I bet some of you thought there was something wrong! I haven’t posted on here in almost two months.
Well, I promise I’m still here. I was going through a hectic move, have been recording my EP (FINALLY), and have also begun writing for the site Elite Daily, so some of my creativity was spread a tad thin.
I’ve been a little introspective lately; spending a lot of time writing in my own personal journal, reflecting on my life and how it’s slowly shaping into the life I’ve always dreamed.
The first 5 and 1/2 months of this year seem to have flown by. I’ve joined Actor’s Equity, almost finished the recording portion of my EP, moved into a new apartment, and have been steadily standing in/working background all over the city. I’m miles away from the girl who came to New York in the summer of 2012, thinking she would work in the music industry.
I’m miles away from the naive girl who booked an off-broadway show with essentially no experience. I’m miles away from the clueless non-union background actor who used to get star struck every time she was on set.
I have a good life: family, friends, a budding career, a band, my health, my talent, my music.
I am not content. No, that is not the right word. But I am incredibly happy with my life.
I’m so tired of listening to fellow creatives complaining about not making enough money, not getting callbacks, no one coming to their shows, not becoming “famous.” We all want the same things. We all would love to be at a certain level.
But it all started with a song, or a play, or a painting.
Watching American Idol this week, and seeing the season I was a part of slowly come to and end especially made me realize how grateful I am that I’ve had my own unique experiences. Sure, I can still picture myself up on that stage, confetti streaming down, crying out of happiness. But that’s not my story. My story brought me to Hollywood Week where I was one of about 200 amazing singers, who all shared the same dream. And now one of them is about to see it realized.
As will I some day.
It may not be on the American Idol stage. It may not be on Broadway. It may not be at the Grammys. I may never reach that level of notoriety. It does not mean I will not spend every last breath I have attempting to do so, but the reality is that not everyone has the Cinderella ending.
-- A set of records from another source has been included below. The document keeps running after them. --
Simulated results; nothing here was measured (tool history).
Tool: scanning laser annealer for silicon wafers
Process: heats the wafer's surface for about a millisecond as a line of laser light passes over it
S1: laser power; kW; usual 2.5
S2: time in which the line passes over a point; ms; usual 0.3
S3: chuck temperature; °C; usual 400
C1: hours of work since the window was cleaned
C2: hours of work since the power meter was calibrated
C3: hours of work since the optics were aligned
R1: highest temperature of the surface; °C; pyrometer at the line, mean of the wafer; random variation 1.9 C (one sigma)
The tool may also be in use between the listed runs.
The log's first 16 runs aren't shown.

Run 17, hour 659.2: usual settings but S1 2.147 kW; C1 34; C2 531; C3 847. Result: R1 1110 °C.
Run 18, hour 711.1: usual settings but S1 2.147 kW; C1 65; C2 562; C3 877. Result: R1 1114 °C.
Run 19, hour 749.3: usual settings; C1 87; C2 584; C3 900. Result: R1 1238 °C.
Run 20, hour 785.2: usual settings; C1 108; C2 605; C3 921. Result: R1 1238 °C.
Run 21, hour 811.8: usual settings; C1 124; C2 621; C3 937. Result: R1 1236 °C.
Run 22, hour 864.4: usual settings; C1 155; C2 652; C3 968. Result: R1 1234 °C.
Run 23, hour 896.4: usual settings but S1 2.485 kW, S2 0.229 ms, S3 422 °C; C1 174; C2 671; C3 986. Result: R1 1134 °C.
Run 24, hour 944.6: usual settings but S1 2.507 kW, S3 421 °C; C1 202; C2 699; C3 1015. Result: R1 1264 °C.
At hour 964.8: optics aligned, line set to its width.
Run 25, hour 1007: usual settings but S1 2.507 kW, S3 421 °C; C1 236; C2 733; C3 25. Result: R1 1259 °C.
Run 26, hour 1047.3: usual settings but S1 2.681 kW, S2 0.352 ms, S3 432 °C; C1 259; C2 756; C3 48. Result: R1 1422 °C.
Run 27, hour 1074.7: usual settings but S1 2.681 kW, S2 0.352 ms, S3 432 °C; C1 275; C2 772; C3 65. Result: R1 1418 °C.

But I guarantee you, that I will find my happy ending. I will never look back on my life and have any regrets, or wish that I did something differently. I will fight my creative struggle with integrity; always being true to myself and my craft. I will fight tooth an nail to have everything I’ve ever dreamed of, but not be disappointed when not everything goes my way. I will laugh, cry, scream, smile my way though every creative endeavor I have yet to experience.
Because I don’t want to spend all my life wishing and hoping for something, when there are so many wonderful things right in front of me.
I want to live a fast life with a steady heart.
Because everything I ever wanted, will want, and will have, is right here.